Summer continues here with temperatures in the mid to late mid twenties during the day, and often not dropping much below 17 at night. That is celsius, of course. With our near-constant high humidity, it feels hotter. Dry heat is easier to live in. But we are not complaining. Last summer never really arrived and we would have been lucky to have a single day where temperatures reached 25 or 26, rather than the three months so far this year.
What is interesting is that while the temperatures haven’t really dropped, the garden is starting to tell us that autumn is coming. The belladonnas are already past their peak, Cyclamen hederifolium is in full bloom as is the tiny, dainty autumn snowflake, Leucojum autumnalis. Moraea polystachya has started its blooming marathon.Even the first nerine has opened and I spotted a flower on an autumn flowering camellia – C. microphylla. Haemanthus coccineus is out and the exquisite Rhodophiala bifida have already been and almost gone, their lovely trumpet blooms touched with gold dust now withering away for another year.

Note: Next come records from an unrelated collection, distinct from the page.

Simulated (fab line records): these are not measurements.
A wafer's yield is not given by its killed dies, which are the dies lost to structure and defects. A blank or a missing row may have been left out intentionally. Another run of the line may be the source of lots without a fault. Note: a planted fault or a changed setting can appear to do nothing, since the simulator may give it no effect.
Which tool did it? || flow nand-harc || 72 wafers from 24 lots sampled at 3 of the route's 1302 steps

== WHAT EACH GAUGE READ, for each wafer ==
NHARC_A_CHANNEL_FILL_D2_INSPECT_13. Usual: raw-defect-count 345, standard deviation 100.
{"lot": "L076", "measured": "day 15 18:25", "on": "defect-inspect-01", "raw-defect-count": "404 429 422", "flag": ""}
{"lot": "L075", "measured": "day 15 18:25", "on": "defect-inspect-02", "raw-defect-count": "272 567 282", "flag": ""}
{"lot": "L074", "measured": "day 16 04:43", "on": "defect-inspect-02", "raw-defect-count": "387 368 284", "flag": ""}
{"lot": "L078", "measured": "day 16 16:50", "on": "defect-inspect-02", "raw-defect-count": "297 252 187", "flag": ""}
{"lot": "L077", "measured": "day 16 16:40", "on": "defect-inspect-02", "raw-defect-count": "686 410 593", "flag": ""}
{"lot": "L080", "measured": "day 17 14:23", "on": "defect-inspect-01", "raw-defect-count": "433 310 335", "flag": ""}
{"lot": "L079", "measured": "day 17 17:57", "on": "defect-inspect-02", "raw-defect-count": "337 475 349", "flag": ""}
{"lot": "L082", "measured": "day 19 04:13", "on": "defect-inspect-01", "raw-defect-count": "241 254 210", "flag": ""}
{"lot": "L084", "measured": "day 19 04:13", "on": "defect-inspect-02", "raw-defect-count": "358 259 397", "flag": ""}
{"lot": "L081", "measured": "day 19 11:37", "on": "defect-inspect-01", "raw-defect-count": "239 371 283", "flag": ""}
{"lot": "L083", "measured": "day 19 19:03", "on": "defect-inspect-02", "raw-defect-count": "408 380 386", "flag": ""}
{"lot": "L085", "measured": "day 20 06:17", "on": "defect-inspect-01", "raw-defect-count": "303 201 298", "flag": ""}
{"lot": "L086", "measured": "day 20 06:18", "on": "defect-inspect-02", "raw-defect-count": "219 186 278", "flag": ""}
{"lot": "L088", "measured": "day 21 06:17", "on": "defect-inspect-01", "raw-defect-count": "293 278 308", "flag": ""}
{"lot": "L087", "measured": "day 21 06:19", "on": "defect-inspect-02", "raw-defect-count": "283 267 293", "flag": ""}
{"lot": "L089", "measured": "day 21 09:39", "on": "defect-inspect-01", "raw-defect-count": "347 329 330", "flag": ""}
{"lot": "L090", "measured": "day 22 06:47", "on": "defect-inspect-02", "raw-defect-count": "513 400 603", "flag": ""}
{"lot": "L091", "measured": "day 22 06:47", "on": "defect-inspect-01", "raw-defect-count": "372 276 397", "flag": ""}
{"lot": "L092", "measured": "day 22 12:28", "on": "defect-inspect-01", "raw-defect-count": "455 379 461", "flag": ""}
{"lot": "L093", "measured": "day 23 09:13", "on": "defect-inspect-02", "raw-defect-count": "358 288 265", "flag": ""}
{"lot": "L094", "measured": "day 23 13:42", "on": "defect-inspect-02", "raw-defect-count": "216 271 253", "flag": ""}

Some plants are triggered into growth or blooming by temperature, some by seasonal rain (we can do the South African autumn bulbs so well because we get summer rain, even in a drought year such as this has been) and some are triggered by day length. While our weather conditions are still indubitably summer, the day length is shortening and these plants are programmed to respond.
We don’t get sharp seasonal changes because our temperature has quite a small range from both summer to winter and day to night. It will be another three months before the trees start to colour. But the garden is coming out of its summer hiatus and entering autumn, whether we are ready or not.
Some plants just like to confound you. I wrote earlier about Stachys ‘Bella Grigio’, the startling white, felted variety that was so happily ensconced in a new garden. Booming away, even. It was setting so many offshoots that I thought I would be able to carpet many square metres by the end of the season. Well, it was an ‘upanddieonyou’ after all. It has been upping and dying like mad in the last weeks. Otherwise known as ‘whiffing off’ here.
I dug up a couple of wilting plants to see what was going on. They are dying from the top down. Their roots are fine. As an aside, if you are puzzled by why a plant is clearly dying, basically they die either bottom up or top down so it is always interesting to carry out an autopsy. Each of these plants was carrying 30 or more offshoots. I took off the ones with roots and have tried replanting them and I thinned out the offsets which had not yet established their own roots because it looked a bit as if the plants were smothering themselves to death in their desire to reproduce. There was no sign of insect infestation.
“It’s probably climatic,” Mark said. His thinking is that we are too humid and it has been particularly so this summer, whereas that felted white foliage is usually indicative of alpine plants. I think it is varietal. I have heard too many stories from others who have experienced specimens of this plant thriving, established and growing well before suddenly keeling over and dying. I cleaned up two plants and replanted the offsets out of curiosity. If I have to do this every year to keep these plants alive, then I am afraid I will decide very soon that it simply is not worth the effort.
We have mown the meadow for the season. Well, Lloyd has. With our special sickle bar mower, imported from Germany. We are still learning how to best manage the meadow in our conditions and Mark thinks that we are leaving the mowing too late and that it would be best done soon after Christmas for the first mow with a follow up in autumn. Maybe next year.
Mark has just declared that the sickle bar mower is otherwise known as the primary herbivore here. He has been reading about eco-systems and wondering what we could be introducing to NZ, given that our primary herbivore, the moa, is now extinct.